Wednesday, March 08, 2006

John Howard and those nasty guns.

Tim Blair in the Bulletin had a bit to say about our hoplophobic PM ("..guns. I think they’re evil....");

"...Guns aren’t evil, as anyone who has defended their life with one can tell you. I recently had cause to be contacted by authorities who asked if I might feel safer with police patrols outside my house or, should the need arise, a brief relocation to somewhere unfindable. The offer – unsolicited, very much appreciated and not taken up – wouldn’t have been worth even a second’s consideration if I was allowed to keep a decent firearm. Bad guys turn up? Bang. Maybe one extra bang, to make sure. Goodbye, bad guys.

“Aha!” you’re likely saying. “But what if the bad guys were also allowed to have guns? Not feeling so tough now, are you, Mr Trigger-Happy Clint Eastwood Wannabe!” So what’s changed? The bad guys already have guns; it’s part of being a bad guy. If you’re the sort of person who’s inclined to use a gun to murder someone, you don’t generally worry about breaking a few gun-ownership laws along the way. Excessive gun laws – such as we have in Australia – merely concentrate gun ownership in that sector of the population you’d least like to own guns...."

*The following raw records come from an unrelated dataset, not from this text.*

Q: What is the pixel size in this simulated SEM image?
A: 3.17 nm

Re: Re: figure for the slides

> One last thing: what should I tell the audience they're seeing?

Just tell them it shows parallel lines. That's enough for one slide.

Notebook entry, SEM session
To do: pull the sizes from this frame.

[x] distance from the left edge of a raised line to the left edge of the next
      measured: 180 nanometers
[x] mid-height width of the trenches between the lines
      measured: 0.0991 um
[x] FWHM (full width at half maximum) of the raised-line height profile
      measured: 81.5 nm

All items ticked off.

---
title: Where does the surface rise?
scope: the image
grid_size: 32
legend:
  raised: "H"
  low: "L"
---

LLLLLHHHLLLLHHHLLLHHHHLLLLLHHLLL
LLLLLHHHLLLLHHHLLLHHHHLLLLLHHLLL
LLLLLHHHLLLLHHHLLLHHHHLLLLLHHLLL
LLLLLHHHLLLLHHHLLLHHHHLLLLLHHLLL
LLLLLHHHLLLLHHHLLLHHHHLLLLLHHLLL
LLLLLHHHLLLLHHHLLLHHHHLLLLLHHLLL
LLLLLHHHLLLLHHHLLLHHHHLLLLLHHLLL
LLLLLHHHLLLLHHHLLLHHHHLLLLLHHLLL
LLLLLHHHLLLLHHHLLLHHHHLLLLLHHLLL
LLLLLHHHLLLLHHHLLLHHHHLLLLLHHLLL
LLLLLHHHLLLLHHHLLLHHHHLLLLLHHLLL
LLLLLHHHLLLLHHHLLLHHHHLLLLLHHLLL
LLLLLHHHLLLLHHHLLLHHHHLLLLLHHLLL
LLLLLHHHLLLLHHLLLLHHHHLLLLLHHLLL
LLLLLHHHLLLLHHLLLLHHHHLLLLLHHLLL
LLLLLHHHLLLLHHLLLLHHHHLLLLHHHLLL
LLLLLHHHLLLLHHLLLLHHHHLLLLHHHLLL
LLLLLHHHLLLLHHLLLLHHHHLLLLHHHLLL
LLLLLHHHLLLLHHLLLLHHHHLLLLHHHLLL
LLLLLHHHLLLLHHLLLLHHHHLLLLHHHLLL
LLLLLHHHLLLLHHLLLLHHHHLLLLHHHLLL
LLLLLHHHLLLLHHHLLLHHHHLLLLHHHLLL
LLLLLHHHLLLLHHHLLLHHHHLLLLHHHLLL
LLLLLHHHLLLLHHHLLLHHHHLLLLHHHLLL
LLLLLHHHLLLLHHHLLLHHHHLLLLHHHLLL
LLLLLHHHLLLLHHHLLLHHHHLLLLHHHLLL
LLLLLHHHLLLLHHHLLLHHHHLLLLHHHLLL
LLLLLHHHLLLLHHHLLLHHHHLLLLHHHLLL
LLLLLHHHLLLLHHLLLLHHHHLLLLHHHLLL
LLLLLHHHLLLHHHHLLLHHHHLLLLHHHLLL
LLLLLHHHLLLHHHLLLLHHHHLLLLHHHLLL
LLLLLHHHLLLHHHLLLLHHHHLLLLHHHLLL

The current entuhusiasm fo gun control only goes back 10s of years. The philosophers of 'The Enlightenment' held quite a different view. Their ideas seem to work By way of contrast, the social engineering of the last 30 years doesn't work very well at all;

"... arms... discourage and keep the invader and plunderer in awe, and preserve order in the world as well as property. ...Horrid mischief would ensue were (the law-abiding) deprived the use of them."

-Thomas Paine.
"...False is the idea of utility that sacrifices a thousand real advantages for one imaginary or trifling inconvenience; that would take fire from men because it burns, and water because one may drown in it; that has no remedy for evils except destruction. The laws that forbid the carrying of arms are laws of such a nature. They disarm only those who are neither inclined nor determined to commit crimes..."

- Cesare Beccaria, as quoted by Thomas Jefferson's Commonplace book

Which leads me to think that the Statesmen of yesteryear knew more about what actually makes humans tick than do the politicians we are saddled with today.